THEATRE REVIEW: Orson Welles’s ‘Around the World’

around the world in 80 days

By Ray Bennett

LONDON – The concert presentation of the musical “Around the World,” created in 1946 by Orson Welles and Cole Porter (below left) from the Jules Verne novel about Phileas Fogg traversing the globe in 80 days, has two more shows to go, on Sunday July 1 and 8, at the Lilian Baylis Theatre at London’s Sadler’s Wells.

With no sets or costumes, it still offers an intriguing glimpse at what the great showman set out to achieve. The 1946 production was fraught with typically Wellesian problems, as actor and writer Simon Callow relates in the second edition of his splendid biography, “Orson Welles: Hello Americans.”

The Guardian reviewer Alan Warner praises Callow highly for the detail and texture of his research and writing. Warner says his description of the hugely ambitious but chaotic production, which featured 34 scene changes and the services of 55 stage hands, is especially exhilarating:

orson-welles-cole-porter“The scene immediately following was supposed to be a backdrop obviously depicting London, and as an actress entered saying, ‘Is this London?’ practically all the drops for the entire show were lowered and raised alternately at lightning speed — all, that is, except the London one. The audience was, of course, enchanted. The final backdrop to fall showed a minor train-stop somewhere in the snow-clad Rocky Mountains. At this, an actor sticking doggedly to his script and looking up at the scene replied, ‘Yes, this is London all right!’

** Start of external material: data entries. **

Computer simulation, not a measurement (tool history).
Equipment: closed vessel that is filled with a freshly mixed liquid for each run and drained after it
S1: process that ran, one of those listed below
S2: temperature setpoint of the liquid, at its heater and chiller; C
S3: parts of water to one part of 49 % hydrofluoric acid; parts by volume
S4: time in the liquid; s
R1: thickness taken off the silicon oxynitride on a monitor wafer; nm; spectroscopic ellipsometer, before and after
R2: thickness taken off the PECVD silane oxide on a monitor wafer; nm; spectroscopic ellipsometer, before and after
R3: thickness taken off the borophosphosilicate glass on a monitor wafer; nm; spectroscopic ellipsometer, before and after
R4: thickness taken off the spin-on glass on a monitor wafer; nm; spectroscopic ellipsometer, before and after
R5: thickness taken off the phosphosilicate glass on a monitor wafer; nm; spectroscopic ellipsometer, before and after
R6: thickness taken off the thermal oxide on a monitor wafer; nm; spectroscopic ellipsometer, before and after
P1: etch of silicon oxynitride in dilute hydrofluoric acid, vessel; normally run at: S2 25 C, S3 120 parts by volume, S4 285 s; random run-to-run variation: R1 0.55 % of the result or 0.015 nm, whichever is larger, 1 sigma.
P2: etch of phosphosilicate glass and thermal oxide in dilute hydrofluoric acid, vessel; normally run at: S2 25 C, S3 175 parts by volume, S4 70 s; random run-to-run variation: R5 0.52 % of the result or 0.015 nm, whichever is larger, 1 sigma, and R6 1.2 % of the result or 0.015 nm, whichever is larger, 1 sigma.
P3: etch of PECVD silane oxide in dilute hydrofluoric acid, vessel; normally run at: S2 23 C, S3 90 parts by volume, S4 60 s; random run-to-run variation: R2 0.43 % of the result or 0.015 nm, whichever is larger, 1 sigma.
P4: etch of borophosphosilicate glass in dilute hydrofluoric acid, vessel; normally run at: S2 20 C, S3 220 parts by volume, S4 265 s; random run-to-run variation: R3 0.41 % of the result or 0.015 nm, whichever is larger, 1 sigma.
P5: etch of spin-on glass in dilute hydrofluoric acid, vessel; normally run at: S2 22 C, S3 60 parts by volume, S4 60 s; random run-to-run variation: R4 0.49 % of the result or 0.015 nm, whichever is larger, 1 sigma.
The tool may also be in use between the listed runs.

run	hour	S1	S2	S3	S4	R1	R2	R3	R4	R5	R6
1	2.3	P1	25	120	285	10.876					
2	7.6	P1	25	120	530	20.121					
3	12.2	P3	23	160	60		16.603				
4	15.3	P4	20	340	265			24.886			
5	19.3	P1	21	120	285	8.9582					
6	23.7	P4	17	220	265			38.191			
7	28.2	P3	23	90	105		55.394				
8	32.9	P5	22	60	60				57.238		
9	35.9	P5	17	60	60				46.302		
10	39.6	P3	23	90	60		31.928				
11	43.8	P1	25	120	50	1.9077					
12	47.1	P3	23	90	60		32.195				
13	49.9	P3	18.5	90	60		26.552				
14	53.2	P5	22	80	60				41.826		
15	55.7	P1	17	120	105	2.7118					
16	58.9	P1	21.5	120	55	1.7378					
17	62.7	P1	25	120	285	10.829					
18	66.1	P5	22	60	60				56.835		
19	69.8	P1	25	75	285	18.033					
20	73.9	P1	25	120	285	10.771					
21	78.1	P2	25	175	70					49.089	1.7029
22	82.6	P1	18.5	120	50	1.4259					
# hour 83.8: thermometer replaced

“Things got tighter. The show was an extravaganza, different every night — a threnody to the theatre of Welles’s childhood, or what he believed that theatre was. Backstage, Bertolt Brecht declared: ‘This is the greatest thing I have seen in the American theatre. This is wonderful. This is what theatre should be.’

“Even in the 1980s Stanley Kauffmann wrote: ‘Sometimes I meet someone who saw it. Immediately we bore everyone in the room by reminiscing about it.’ But with the show’s tragic, premature closing, its brief New York run was, ‘as maliciously predicted by Irving Kahn, quite a few days less than Phileas Fogg’s little trip.'”

Four songs from the show are on an album titled “The Ultimate Cole Porter Vol. 4″ available from Amazon. The songs – ” Look What I Found,” “If You Smile at Me,” “Pipe Dreaming” and “Should I Tell You I Love You?” – are performed by Larry Laurence, who played Passepartout in the 1946 production. There’s a DVD titled “Around the World with Orson Welles” available from Image Entertainment but it contains episodes of a traveling arts show that Welles made for Associated Rediffusion in the U.K. in 1955.

Welles also narrates a 50-minute documentary titled “Around the World of Mike Todd” that was made for ABC-TV in the U.S. in 1968. It’s available on a two-disc DVD edition of Todd’s 1956 film of “Around the World in 80 Days” from Warner Home Video.

Here’s my review of the Lost Musicals presentation of “Around the World” from The Hollywood Reporter:

LONDON – Orson Welles conceived his musical version of Jules Verne’s “Around the World in 80 Days” as a theatrical spectacular. With songs by Cole Porter and a stage filled with magicians, tumblers and fireworks, it debuted at the Adelphi Theatre in New York on May 31, 1946, but ran for just 75 performances.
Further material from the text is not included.